Well-Being//

The Science Behind Workplace Pet Peeves — And How to Feel Less Annoyed With Your Co-Workers

No, you don’t have to resort to working from home.

MirageC/ Getty Images
MirageC/ Getty Images

That co-worker who gabs loudly on her cell phone while you’re in the open cubicle next to her, desperately trying to focus. A colleague who thinks microwaving fish in the office kitchen is perfectly acceptable. An assistant who calls out sick every Friday. “Annoying behaviors are unavoidable in most workplaces,” Jessica Methot, Ph.D., an associate professor at the School of Management and Labor Relations at Rutgers University, tells Thrive. And it’s completely normal to feel irritated or triggered from time to time when you work closely with others

Our workplace pet peeves — or “social allergens,” as Methot calls them — become harder to deal with when the behaviors are repetitive. After “repeated exposure, our response becomes stronger and more negative,” Methot explains.

So what is a healthy, appropriate response when your co-worker does something you find annoying? First, it’s important to acknowledge the feelings you’re having, says Leslie Becker-Phelps, Ph.D., a licensed psychologist and author of Bouncing Back from Rejection: If you try to suppress the irritation of anger, “In the end, you’ll likely act it out in some way — maybe even snapping — and make the work environment more difficult.” Then, once you identify what’s triggering you, you can take some simple steps to deal. Read on for your sanity-saving solutions to four common workplace pet peeves:

The pet peeve: Your co-worker’s eating habits drive you crazy

What the science says: If the sound of your co-worker’s gum-chewing or coffee-slurping makes the hair on your neck stand up, you might have a sensitivity syndrome called misophonia — where certain trigger sounds and repetitive noises make you irritated, and sometimes enraged. Experts say there’s a lot we don’t know yet about the disorder, but many people deal with some form of it, and it can be a serious source of stress over time.
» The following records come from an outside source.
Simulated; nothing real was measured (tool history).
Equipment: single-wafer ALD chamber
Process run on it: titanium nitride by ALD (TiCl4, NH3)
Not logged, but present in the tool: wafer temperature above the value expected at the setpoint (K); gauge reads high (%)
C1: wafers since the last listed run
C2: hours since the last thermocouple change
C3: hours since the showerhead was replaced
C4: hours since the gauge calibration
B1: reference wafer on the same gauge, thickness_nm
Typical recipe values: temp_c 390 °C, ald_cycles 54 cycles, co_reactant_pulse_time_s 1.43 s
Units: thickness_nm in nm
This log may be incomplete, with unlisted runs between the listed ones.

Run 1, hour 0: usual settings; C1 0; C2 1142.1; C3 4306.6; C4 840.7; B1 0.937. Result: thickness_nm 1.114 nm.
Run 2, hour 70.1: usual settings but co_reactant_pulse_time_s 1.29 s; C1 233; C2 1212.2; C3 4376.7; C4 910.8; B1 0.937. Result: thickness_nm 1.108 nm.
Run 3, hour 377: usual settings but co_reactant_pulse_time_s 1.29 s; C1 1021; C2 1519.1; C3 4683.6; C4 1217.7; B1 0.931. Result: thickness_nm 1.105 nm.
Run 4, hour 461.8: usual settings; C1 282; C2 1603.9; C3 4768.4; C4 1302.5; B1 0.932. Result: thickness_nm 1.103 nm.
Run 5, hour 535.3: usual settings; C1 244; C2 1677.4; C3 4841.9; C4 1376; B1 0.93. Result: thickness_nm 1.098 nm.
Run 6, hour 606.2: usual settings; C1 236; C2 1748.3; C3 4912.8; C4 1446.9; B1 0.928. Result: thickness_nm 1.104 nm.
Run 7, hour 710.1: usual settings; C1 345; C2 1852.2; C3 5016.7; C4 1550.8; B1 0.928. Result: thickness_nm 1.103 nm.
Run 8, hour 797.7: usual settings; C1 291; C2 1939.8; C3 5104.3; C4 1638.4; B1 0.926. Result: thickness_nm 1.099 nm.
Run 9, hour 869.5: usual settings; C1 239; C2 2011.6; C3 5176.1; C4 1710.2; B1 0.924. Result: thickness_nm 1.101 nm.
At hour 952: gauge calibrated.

How to feel less annoyed: Often, those small, subtle sounds that bother us are exacerbated when we’re already stressed about something else. Becker-Phelps says it’s important to identify what’s really going on internally. “Address the problem within yourself,” she urges. “Pay attention to the emotions you’re experiencing, which could be a general sense of frustration or confusion.” And if you find that your misophonia is disrupting your mental well-being on a broader scale, seek help from an expert who can help you address your personal triggers.

The pet peeve: Your co-worker never says hello in the morning

What the science says: Research suggests that when your communication style differs from someone else’s, some of their tendencies could come across as rude or annoying. For example, if you’re naturally extroverted, you may be more likely to say “good morning” to your co-workers, while introverts may keep to themselves or take a little longer “warming up” to social interaction. 

How to feel less annoyed: “It could be helpful to increase your understanding of your co-worker,” Becker-Phelps recommends. Try to keep in mind that everyone has a different social rhythm and it likely has nothing to do with you. “Understanding where someone else is coming from might allow you to have more compassion for them.” In turn, you may feel less annoyed when their greetings (or lack thereof) don’t always match your M.O.

The pet peeve: Your colleague ignores social norms

What the science says: One category of social allergens is called “norm violations,” which Methot explains as non-personal, inconsiderate acts that can cause stress for other people. These “violators” could be the colleagues who are constantly interrupting conversations, coming late to important presentations, or asking too many questions in meetings. And if you’re someone who is overly mindful of your impact on others, it can be frustrating to deal with norm violators.

How to feel less annoyed: Learn to speak up and give feedback when it’s appropriate — but come from a place of assuming the other person’s positive intent. For example, if you need quiet time to focus, you don’t have to just accept that you sit next to someone who interrupts your work constant. But do keep in mind that they may be unaware of their own behavior. “Find a diplomatic way to express your difficulty,” suggests Becker-Phelps. You could say, for instance, “I’d love to connect with you when I finish this assignment, but right now I need to prioritize this deadline and can’t chat.”

The pet peeve: You work with a seriously gossip-y type

What the science says: If a co-worker’s gossiping really gets to you, it could be that you’re trying to protect your energy and not get wrapped up in negativity. (#Valid) In one 2015 study published in The International Journal of Human Resource Management, researchers found that being around a gossiping co-worker can make you more cynical about work, and can start a negative trend among your team. 

How to feel less annoyed: Give yourself permission to speak up instead of hoping they’ll stop griping or gossiping on their own, says Liane Davey, Ph.D., author of You First. “If someone gossips to you, redirect them by either addressing their grievance constructively… or helping them reframe how they’re thinking,” she suggests.